APPROVAL OF STATEMENT CONCERNING UNIVERSITY INVESTMENTS IN COMPANIES
WITH SUBSIDIARIES OR AFFILIATES IN SOUTH AFRICA

The following statement was approved by a divided vote. All Visitors present voted in favor except Visitor Holton who voted against the motion for approval of the statement.

Questions regarding investments in United States companies, subsidiaries or affiliates with operations in South Africa have been presented to the University in its capacity as a shareholder by the Student Council and others associated with the University who have a concern over the racial policies of the South African government. Specifically, the Board of Visitors has been requested to indicate its policy on divestment from the endowment of securities of U. S. companies with operations in South Africa. The Board, through the Finance Committee and the University's financial administration, has continuously monitored its investments in U. S. companies with operations in South Africa for the past three years. The report of the Vice President for Business and Finance dated January 19, 1981, provides a summary of the recent activities in this regard.


1881

Responsibility for investment of the University's endowment funds rests with the Board of Visitors and particularly the Finance Committee. In meeting its fiduciary responsibility, the Board seeks to earn a satisfactory return on invested funds consistent with a prudent level of risk. Additionally, the Board seeks to manage endowments in harmony with the following considerations:

1. The University is a community of scholars with a rich heritage of diversity. As a public institution it is answerable to a wide variety of constituencies.

2. The University requires a sturdy and stable economic base to carry out its educational mission. Relationships with those who provide endowment funds to the University, and the results of endowment investment, have an important part to play in levels of tuition students pay, the level of faculty salaries, and the quality and quantity of support services that the teaching and research faculty receive.

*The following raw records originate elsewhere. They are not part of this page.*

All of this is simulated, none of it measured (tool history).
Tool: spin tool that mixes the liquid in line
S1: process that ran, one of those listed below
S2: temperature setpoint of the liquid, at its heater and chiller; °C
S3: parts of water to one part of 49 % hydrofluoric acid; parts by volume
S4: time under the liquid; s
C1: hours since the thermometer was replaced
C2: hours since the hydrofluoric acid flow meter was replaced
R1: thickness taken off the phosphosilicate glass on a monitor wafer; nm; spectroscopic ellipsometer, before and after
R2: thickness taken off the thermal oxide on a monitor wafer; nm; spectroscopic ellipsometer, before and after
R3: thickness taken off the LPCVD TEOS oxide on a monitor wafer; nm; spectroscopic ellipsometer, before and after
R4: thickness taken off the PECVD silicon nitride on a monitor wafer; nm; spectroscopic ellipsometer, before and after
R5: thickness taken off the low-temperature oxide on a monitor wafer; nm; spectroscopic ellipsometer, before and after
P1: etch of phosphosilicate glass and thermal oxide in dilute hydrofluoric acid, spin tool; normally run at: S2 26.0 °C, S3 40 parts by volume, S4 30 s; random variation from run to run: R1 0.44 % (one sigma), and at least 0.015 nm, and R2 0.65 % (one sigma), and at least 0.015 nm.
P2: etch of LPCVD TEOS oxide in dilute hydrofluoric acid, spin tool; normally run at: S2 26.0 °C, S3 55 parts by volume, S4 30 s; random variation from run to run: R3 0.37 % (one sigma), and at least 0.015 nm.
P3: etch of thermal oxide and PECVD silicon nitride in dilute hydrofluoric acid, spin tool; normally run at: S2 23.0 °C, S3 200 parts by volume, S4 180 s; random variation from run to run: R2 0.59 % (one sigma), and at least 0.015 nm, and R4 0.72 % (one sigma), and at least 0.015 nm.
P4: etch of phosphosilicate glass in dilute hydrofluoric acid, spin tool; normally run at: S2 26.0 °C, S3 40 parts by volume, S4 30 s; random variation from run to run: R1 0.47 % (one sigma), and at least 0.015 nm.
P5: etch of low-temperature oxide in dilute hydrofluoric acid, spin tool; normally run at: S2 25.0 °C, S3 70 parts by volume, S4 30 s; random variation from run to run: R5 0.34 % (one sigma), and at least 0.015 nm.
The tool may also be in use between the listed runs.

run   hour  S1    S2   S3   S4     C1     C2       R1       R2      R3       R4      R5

The Board has engaged professional investment advisors to select those investments which in their judgement satisfy the investment guidelines established by the Finance Committee. Managers are evaluated on their ability to serve the University's economic interests. The Board depends upon its advisors to exercise good judgement in selecting investments in companies which are responsible corporate citizens, for as a practical matter the Board would have no way to monitor each company's position over the wide variety of possible social, economic and political issues.

In fulfilling its fiduciary responsibility, the Board must act in a prudent manner on all investment matters. While the cost of divestment and exclusion of approximately 300 U. S. companies from the endowment investment universe cannot be precisely ascertained, it is apparent from the report of the Vice President for Business and Finance that the potential cost and the increased investment risk are substantial.


1882

In carrying out its mission, it is the Board's view that the University should not take a position with respect to issues of a political character. The Board believes that the political dimension of the act of divestment would in itself raise significant questions of fairness and consistency apart from its effects on the ability of the University to carry out its central purpose. The Board, however, is concerned with regard to the integrity and policies of organizations and corporations with which it associates in the course of its activities. For example, assurance of a corporation's commitment to equal opportunity is a prerequisite to execution of a contract with the corporation.

Similarly in investment of endowment funds in corporations doing business in South Africa, the University, in order to be informed, takes note of whether a corporation subscribes to the Sullivan Principles, and requests of corporations which do not, a statement of their policies regarding equal opportunity regardless of race in the course of their South African operations. Failure of a corporation to set forth a program of an affirmative nature in this regard will be reported to the Finance Committee for its consideration and report to the Board. To date no such failure has occurred.

There are many other issues which to many may not seem as compelling but which, at the same time, are considered by others to be of importance. However, it is the Board's view that fundamental questions, such as the desirability of discouraging or prohibiting American business presence in South Africa, should be decided through the political process.